Glimmer Process is the lightweight software development process used for building Glimmer libraries and Glimmer apps, which goes beyond Agile, rendering all Agile processes obsolete. Glimmer Process is simply made up of 7 guidelines to pick and choose as necessary until software development needs are satisfied. Not all guidelines need to be incorporated into every project, but it is still important to think through every one of them before ruling any out. Guidelines can be followed in any order.
GPG (Glimmer Process Guidelines):
- Requirements Gathering: Spend no more than a few hours writing the initial requirements you know from the business owner, gathering missing requirements, and planning to elicit more requirements from users, customers, and stakeholders. Requirements are not set in stone, but serve as a good starting point in understanding what the project is about. After initial release, only document small tasks going forward.
- Software Architecture and Design Diagrams: Perform software architecture and design activities as necessary by analyzing requirements and creating diagrams.
- Initial Release Plan: This guideline's motto is "Plans are Nothing. Planning is Everything" (said by Dwight D. Eisenhower) because the initial release plan is not set in stone and might change completely, but is still invaluable in launching a new project forward. Consider including alpha releases (for internal testing) and beta releases (for customer testing).
- Small Releases: Develop and release in small increments. Do not release more than 3-weeks worth of work, preferring releases that are shorter than a week worth of work whenever possible. Break releases down. If you need to support multiple platforms, release for a platform at a time. If a feature includes a number of other features, then release them one by one instead of all at once. If a feature involves multiple options, release the default version first, and then release extra options later.

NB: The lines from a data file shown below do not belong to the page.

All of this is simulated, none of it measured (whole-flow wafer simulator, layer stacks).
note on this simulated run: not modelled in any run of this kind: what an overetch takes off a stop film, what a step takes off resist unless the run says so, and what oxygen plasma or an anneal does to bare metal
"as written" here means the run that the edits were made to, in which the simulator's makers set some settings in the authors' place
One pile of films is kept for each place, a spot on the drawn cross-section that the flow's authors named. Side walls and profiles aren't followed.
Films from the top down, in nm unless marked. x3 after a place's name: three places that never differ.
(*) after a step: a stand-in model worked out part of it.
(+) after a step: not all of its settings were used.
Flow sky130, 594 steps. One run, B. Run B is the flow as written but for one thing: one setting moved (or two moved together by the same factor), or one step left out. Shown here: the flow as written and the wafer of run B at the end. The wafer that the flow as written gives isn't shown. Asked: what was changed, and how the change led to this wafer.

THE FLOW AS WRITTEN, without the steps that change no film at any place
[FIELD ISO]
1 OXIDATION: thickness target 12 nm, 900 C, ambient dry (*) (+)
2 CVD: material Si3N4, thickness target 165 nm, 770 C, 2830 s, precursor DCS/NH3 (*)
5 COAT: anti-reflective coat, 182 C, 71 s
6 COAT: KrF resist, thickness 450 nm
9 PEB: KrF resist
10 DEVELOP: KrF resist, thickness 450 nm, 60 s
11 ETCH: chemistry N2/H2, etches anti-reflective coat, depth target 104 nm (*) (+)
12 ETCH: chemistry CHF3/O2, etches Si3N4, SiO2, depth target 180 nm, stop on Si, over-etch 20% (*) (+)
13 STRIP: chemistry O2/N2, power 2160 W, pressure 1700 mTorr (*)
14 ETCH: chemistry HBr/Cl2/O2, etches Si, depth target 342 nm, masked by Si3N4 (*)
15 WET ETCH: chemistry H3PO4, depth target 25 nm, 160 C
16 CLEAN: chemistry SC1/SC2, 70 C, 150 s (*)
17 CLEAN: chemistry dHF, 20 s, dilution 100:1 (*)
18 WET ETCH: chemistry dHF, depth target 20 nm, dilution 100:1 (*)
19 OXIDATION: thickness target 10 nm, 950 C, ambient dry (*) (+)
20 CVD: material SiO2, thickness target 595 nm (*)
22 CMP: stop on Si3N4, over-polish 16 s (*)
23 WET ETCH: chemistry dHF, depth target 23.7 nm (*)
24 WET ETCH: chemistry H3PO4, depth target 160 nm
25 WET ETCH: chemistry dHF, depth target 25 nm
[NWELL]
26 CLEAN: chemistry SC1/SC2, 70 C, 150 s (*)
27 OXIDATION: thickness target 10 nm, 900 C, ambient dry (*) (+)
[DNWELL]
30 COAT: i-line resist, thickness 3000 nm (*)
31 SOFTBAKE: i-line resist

- Usability Testing: Make sure to observe a user using your software the first few releases or when releasing critical brand new unproven features. Ask them to complete a list of goals using the software, but do not help them to complete them unless they get very stuck. Write down notes silently while observing them use your software. Once done with usability testing, you may then ask further questions about any of the notes you wrote down, and afterwards add the notes as feature enhancements and bug fixes. Implement them and then do another usability test with the improvements in place. Repeat as necessary only.
- Automated Tests: Cover sensitive parts of the code with automated tests at the appropriate level of testing needed. Run tests in a continuous integration server.
- Refactoring: Simplify code, eliminate code duplication, improve code organization, extract reusable components, and extract reusable libraries at every opportunity possible.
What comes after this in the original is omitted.